Pyramids are buildings from a fairly advanced stage of Egyptian society development, not from the first stage. Monumental architecture never arise „at the beginning of a culture“. Construction of such works requires centuries of experience, exploitation the traditions and their overcoming, creating the economic, technical, organizational and ideological preconditions.
At first scientific researchers for Egypt verify the claim of ancient authors that the pyramids are royal tombs. After that they began to investigate, how were the kings buried before. They didn’t believe for a moment that these tombs in the form of huge stone pyramids „suddenly emerged like volcanic islands out of the sea“ and „crystallized from the desert sand“ with their geometric shapes.
Vyse and Perring already sensed that the step pyramid is the „first stage“ of proper pyramid. Champollion and Rosellini notices numerous similarities between royal tombs and the other ones. They even tried to make an outline of a linking line between pyramids in Giza and rock tombs in the Valley of the Kings. Lepsius got even farther in this groundbreaking period, when he discovered the connection between the pyramids and the tombs of dignitaries located in their surroundings. Local Arabs called them mastabas, what was the same name for massive mud-bricks „benches“ with sloping walls in front of peasant houses with similar shape.

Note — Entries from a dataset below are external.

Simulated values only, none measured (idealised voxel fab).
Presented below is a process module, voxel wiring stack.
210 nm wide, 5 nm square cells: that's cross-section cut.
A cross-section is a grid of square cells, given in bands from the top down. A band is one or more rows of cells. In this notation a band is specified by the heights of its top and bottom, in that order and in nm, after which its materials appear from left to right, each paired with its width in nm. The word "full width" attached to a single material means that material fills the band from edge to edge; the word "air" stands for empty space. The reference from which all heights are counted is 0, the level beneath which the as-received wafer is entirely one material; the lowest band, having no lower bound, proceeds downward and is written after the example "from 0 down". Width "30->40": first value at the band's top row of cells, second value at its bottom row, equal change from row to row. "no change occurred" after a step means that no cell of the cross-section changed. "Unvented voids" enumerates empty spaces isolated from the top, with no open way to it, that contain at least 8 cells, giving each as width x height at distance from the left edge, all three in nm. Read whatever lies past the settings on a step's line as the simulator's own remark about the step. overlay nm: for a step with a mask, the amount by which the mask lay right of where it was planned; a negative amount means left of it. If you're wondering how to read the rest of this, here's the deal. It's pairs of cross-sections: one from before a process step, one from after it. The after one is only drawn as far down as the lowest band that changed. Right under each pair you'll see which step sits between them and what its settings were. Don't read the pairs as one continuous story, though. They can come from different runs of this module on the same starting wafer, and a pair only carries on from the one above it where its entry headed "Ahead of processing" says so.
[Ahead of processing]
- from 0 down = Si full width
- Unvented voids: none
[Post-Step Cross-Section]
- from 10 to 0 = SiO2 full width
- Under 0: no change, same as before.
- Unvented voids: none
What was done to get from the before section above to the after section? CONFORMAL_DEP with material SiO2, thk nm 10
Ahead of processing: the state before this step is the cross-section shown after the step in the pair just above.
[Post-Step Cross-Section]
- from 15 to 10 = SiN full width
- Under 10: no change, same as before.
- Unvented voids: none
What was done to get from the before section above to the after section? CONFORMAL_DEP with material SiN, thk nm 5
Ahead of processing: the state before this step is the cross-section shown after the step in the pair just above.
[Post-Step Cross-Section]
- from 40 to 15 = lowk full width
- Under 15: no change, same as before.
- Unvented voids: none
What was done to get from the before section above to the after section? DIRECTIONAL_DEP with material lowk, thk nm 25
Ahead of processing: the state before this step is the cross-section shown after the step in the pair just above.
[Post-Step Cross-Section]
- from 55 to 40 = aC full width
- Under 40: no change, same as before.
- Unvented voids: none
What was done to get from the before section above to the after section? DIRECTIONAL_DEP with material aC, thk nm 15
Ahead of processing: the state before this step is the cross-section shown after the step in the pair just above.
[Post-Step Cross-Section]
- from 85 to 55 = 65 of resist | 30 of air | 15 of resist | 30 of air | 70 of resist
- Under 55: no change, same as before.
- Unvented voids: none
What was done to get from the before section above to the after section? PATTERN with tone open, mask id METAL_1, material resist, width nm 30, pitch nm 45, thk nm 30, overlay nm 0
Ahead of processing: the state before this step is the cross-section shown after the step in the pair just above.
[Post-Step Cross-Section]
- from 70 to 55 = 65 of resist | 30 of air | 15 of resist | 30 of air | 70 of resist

Lepsius expressed the opinion that also Kings were buried in these mastabas (this word went later into egyptology as well). The terraces of these extensions were gradually dwindling and according to Lepsius „step mastaba“ originated from them. He also considered the Pyramid of Djoser at Saqqara as step mastaba, from which the „proper pyramid“ developed then. Later researches with various corrections and additions basically confirmed this theory of him.
The evidence about pyramids having their predecessors in mastabas was brought by the British archaeologist W. B. Emery, who led extensive research of Saqqara necropolis in 1935-1956. He discovered there a number of mastabas from the Archaic period. All of them were made of bricks of different sizes; even if one of the largest mastaba was greatly dilapidated, it enabled to make the reconstruction relatively easy.
It was formed in a shape of frustum about 5 meters high with the lower base of 28 x 14 meters and upper base of 14 x 7 meters. It originally had about twenty not high steps and it was fenced by a five meter wall with regular niches. A research of it confirmed then, what Emery was hoping for: it wasn’t a mastaba of some dignitary, but of the King himself. It belonged to King Anedjib (Enezib), the first King from the Saqqara King List (Saqqara Tablet), whose name as a „King of the Upper and Lower Egypt“ was Merbiape (Miebîdós). According to Abydos King List and Manetho’s Aegyptiaca he was the sixth ruler of the first dynasty!
The advanced architecture of Anedjib’s mastaba was also without doubt a result of a long development. Evidence of this development was found in its surrounding, in older and simpler tombs from the Archaic period. Emery divided them into several groups acconding to the two viewpoints.
- social affiliation of their owners: tombs of Kings and members of their family, as well as tombs of higher and lower dignitaries, officials, artisans etc. up to tombs of peasants and workers
- age with a total of six stages with fluent transitions: The oldest architectural prototype of Anedjib’s mastaba occured in the tomb of Queen Herneith. The enclosing wall was almost of the same type, but the part above ground was smaller and without obvious traces of steps. Uncovering of it led to the very threshold of Egyptian history: Queen Herneith was the wife of King Djer, who was the successor of King Hor-Aha or Narmer and is identified with Menes, the unifier of Egypt!